Meneses argues the district court abused its discretion by failing to award him credit for the time he spent in custody in California after a bench warrant had issued in this case. Meneses contends that, because his “later California conviction was silent as to whether it was concurrent or consecutive” to the instant case, the district court was required to interpret that silence as imposition of a concurrent punishment. Thus, because his California sentence was ordered to run concurrently to the instant case, he claims he is entitled to credit for the time he spent in California custody after the bench warrant and the judgment of conviction in the California case were entered.

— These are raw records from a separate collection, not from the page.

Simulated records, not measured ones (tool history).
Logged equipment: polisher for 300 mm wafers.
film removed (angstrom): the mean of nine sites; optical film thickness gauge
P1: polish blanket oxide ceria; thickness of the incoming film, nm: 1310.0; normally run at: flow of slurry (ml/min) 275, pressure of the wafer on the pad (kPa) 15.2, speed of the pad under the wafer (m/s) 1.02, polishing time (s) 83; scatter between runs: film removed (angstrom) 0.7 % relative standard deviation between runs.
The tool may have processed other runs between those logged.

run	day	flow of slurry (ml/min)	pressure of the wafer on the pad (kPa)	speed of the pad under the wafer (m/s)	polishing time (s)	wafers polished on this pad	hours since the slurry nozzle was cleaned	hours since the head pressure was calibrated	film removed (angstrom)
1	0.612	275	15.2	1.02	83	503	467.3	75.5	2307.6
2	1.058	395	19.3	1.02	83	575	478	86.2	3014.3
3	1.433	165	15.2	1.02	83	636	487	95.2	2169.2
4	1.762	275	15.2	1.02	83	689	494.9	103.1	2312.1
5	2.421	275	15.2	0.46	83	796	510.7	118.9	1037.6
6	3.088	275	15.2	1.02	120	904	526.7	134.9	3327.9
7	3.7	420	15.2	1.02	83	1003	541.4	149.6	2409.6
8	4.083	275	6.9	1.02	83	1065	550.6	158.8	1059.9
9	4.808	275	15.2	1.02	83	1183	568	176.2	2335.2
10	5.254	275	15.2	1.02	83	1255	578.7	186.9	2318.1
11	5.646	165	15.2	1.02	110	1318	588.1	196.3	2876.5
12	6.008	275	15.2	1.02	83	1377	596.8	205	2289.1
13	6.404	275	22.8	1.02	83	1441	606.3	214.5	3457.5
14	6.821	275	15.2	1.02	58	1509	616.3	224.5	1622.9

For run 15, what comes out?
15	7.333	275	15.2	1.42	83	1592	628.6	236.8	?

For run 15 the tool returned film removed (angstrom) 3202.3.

The record reflects the following facts. On December 2, 2021, the district court entered a judgment of conviction sentencing Meneses to a 19-to-48-month prison term. The district court suspended the sentence and placed Meneses on probation for a period not to exceed 24 months. On November 11, 2022, a nontechnical violation report was filed alleging that Meneses violated the terms of his probation, in relevant part, by being arrested and charged in California on October 31, 2022, of assault with a deadly weapon with force, possible great bodily injury; battery with serious bodily injury; and mayhem. The district court entered a bench warrant for Meneses’ arrest the following day. On May 20, 2024, Meneses was transported back to Nevada and held in county jail awaiting a probation revocation hearing. At a probation revocation hearing held on June 25, 2024, Meneses admitted he committed a nontechnical violation of the terms of his probation by being convicted in the California case of involuntary manslaughter. Meneses explained that he served 18 months in jail in that case and was supposed to be paroled but was “picked up” on May 20, 2024, for the warrant in this case. The district court ultimately revoked Meneses’ probation, ordered Meneses to serve the underlying sentence provided for in the judgment of conviction, and awarded Meneses 41 days of credit for the time he served in Nevada custody.
Pursuant to Meneses’ admissions at the probation revocation hearing, he was in custody in California for a California charge and conviction. Meneses presents no authority that a probationer is entitled to credit for time spent in another jurisdiction pursuant to another judgment of conviction.1 Although Meneses relies on NRS 176.035 in his argument for additional credit, the district court was not required to consider that statute because the judgment of conviction in this case was entered prior to the California judgment. See NRS 176.035(1) (providing that a court “imposing any subsequent sentence may provide that the sentences subsequently pronounced run either concurrently or consecutively with the sentence first imposed” (emphasis added)); NRS 176.035(3) (providing that, if a person on probation commits a subsequent felony, the sentencing court for the subsequent felony may order “the latter term of imprisonment run concurrently with any prior terms or portions thereof”). For these reasons, the district court did not err in failing to award Meneses additional credit, and we
ORDER the judgment of the district court AFFIRMED.
Bulla, C.J.
Gibbons, J.
Westbrook, J.
FOOTNOTES
1. The district court awarded Meneses credit from the time he was transferred to the custody of Nevada authorities until the probation revocation hearing.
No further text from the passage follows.